Reader Writes, October 2017

'Heavens, that's a big stump!' I said to myself, exploring a remote corner of a Herefordshire wood.  Approaching, I found myself in what might have once been a garden; and the “stump” turned out to be an ivy covered chimney breast, all that was left of a long-abandoned cottage, once full of life and hope clinging precariously to the edge of the common. Today we mostly associate the “commons” with that episode in history when landlords enclosed them for their livestock, and common ground for the landless to gather furze and tether a cow shrank and shrank. Today we treasure access to common ground for walking and recreation, and in my case exploration by bicycle.

But have we perhaps become complacent about the commons? When the enclosures pushed the marginalized off the land, there was often desperate resistance; it was all they had. With Hurricane Irma wrecking Florida as I write, the shock of seeing familiar suburban landscapes turned upside down should give us pause to consider the “climate commons”. After all, it is our vital shared home, and it is being changed catastrophically. We could add the oceans, fresh water, rainfall, clean air and top-soil; they are all a global commons shared and essential to us all.

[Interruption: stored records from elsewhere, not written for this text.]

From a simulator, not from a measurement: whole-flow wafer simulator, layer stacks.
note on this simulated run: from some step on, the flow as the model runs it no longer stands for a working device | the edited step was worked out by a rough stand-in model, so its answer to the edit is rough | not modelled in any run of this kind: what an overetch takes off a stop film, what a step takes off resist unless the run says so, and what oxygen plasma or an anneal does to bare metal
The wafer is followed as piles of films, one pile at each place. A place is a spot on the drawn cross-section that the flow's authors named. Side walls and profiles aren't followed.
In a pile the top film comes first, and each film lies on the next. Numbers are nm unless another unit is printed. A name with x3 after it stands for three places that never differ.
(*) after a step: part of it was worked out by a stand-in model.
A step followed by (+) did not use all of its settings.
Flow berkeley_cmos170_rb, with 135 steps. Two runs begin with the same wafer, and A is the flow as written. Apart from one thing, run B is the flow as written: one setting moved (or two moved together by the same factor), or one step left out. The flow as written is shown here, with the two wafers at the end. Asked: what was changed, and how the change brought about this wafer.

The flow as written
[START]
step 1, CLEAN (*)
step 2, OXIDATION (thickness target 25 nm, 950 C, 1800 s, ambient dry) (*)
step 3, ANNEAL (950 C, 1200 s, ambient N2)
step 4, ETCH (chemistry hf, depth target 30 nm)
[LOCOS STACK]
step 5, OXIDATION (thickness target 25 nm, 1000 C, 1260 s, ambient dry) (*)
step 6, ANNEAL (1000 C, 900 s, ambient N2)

How on earth do we find, summon, the collective will to protect global commons that are in such serious danger and pose a catastrophic threat to our grand-children's future? We all know that climate-change statistics leave most of us entirely unmoved. We need pathos, as the old philosophers knew. We need a story that tells us the danger ahead and the courageous wisdom of turning back. For my first witness I want to call up our human capacity for empathy and compassion; doesn't living in a small community show you every day that our natural instinct is to care for our neighbour, to help the person who needs something? It's obvious, so why not steer our lifestyles in a direction that also helps distant islanders whose homes will be submerged by rising seas? Empathy is tough without imagination.

My second witness is the human – or divine?- instinct for gratitude. But oddly, just when we need it, it seems to be in short supply. So I think I shall call it a divine quality and therefore it is bound to be a tough call for the spiritually anaemic and those who have lost hope. It can be life-changing and even dangerous, but I strongly advocate the habit of being thankful. Smile in a way that says Thank you. Pick some of those yellow-red lustrous nasturtiums and put them in a glass on the windowsill and say Thank you. As a novice bee-keeper I say gently from the heart 'Thank you bees', and I haven't been stung yet but that's bound to change. Harvest festivals coming up; time to say thank you for the fruit of the soil, for farmers and gardeners, for our vital global commons.

The psalmist wrote “Sing to the Lord with thanksgiving; make melody to our God on the lyre!..... he makes grass to grow on the hills.” The point is this; being thankful is very motivating, from gratitude for each other to gratitude for our global commons. If life is shot through with hope and the joy of thankfulness, we can walk together and change together.